If you’ve been digging around horror literature lately, the name Junji Ito might sound familiar to you. He’s a Japanese author and illustrator who’s been creating manga since the 1980’s with works dealing with Body Horror, Insanity, The Breakdown of Society and living with his wife and two cats which have being growing increasingly popular in the Horror and Manga community. If his work doesn’t seem to familiar, his illustrations definitely will catch your attention when you see them.
Given the increasingly popularity of his work, it comes as no surprise that he would receive some adaptations over the years in many Films and several Anime shows over the years. While his work “Tomie” has received most of the films that have been made so far, one of the recently announced was an anime for one of his more popular works: “Uzumaki”. The story of a town’s obsession with Spirals will be receiving an anime that will be airing next year and while it has drawn much attention to the story, many don’t know that this story was adapted already in a live action movie back in 2000. Given that it was released only in San Francisco and Japan, it didn’t get much attention in the States and was pretty much forgotten by audiences everywhere. Given the rise of interest of his work, and the announcement of the anime for this story, it seems only natural to take a look and see how Junji’s work would translate into a live action film.
Synopsis: The story tells of high school student Kirie Goshima as she lives in the small sea-side town of Kurouzu-cho with her single father and her frequently visiting boyfriend Shuichi Saito. In recent events within the small town, many of the town’s residents have become obsessed with Spirals and soon become victims of strange incidents that soon affect the entire town.
One issue that’s going to be obvious, especially if you’ve read the manga, is the plot. Being heavily inspired by Lovecraft, the story dives into the characters going mad after their obsession with spirals as well as having their bodies being transformed into many different forms with it eventually everyone in town succumbing to them. The movie, however, doesn’t really dive into it very well if at all. It’s briefly touched upon with only Shuichi’s family and is never talked about from anyone else and it feels like a series of strange events that aren’t connected in any way. Aside from that, the manga went for an anthology style where all of the events were connected not only through the characters and the spirals that lead to one connecting to one big finale for the fate of the town while the film decided to chop some early parts of the story and put the characters together to make it seem like they all were happening at the same time which didn’t end up working for it.

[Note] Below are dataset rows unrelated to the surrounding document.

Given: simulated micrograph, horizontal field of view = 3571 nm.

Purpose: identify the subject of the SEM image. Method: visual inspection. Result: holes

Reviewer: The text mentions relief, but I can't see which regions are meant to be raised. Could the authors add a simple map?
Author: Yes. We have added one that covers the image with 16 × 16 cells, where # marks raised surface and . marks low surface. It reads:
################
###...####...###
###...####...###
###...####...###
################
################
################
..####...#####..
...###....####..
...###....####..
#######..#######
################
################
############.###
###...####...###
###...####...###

With that being said, another issue with the film was the lack of characters from the story. While it does stay faithful to Kirie and Shuichi being the main focus, the side characters are some of the more interesting parts in which they experience the dreadful acts that befall the town and drive it to its end and they only chose to go with a small handful of them. The few they selected were the more, and I use this term loosely, grounded in reality and that can be handled when they threw them all in at the same time which makes the plot feel full but they never used their events until near the end of the movie and weren’t shown in much detail. Not to mention the fact the story left out a lot of characters that had the more interesting side plots to the story that would be amazing to see done in the film, but that could be because the manga wasn’t finished when they were making this film. Regardless of that little bit, it is pretty disappointing for how they were used in the film.
Given Junji’s unique illustrations for his work, it’s pretty obvious that seeing how it will look in live action would be one of the drawing points for the audience. The style is a stark contrast to a lot of different illustrations used in Horror literature that is easily recognizable and is a quick turning point for newcomers.
After finding out that the film was pretty low budget and obviously that live action would be much harder than animation to try and emulate his work, it doesn’t come as a surprise that there’s not much of it to be seen. The film does several different takes using CGI and practical effects for some memorable scenes from the beginning of the manga that were used in the film that do look pretty impressive for the budget, but the majority of it uses camera tricks instead with different reaction shots instead while playing with some minor CGI done with some of the actors eyes. Despite what little they went with, it wasn’t terrible but it was disappointing with what little was used.
Final Thoughts: This was pretty disappointing. Given that this doesn’t hold up as well as the original manga does and how much potential was wasted for it, it’s pretty obvious why this was forgotten about over time. The film had a very moments that were pretty good, but the rest of it fell flat to me. After viewing it, it’ll be fairly obvious why animation would be the better route when choosing to adapt Junji Ito’s work (which makes me more interested in the anime when it comes out).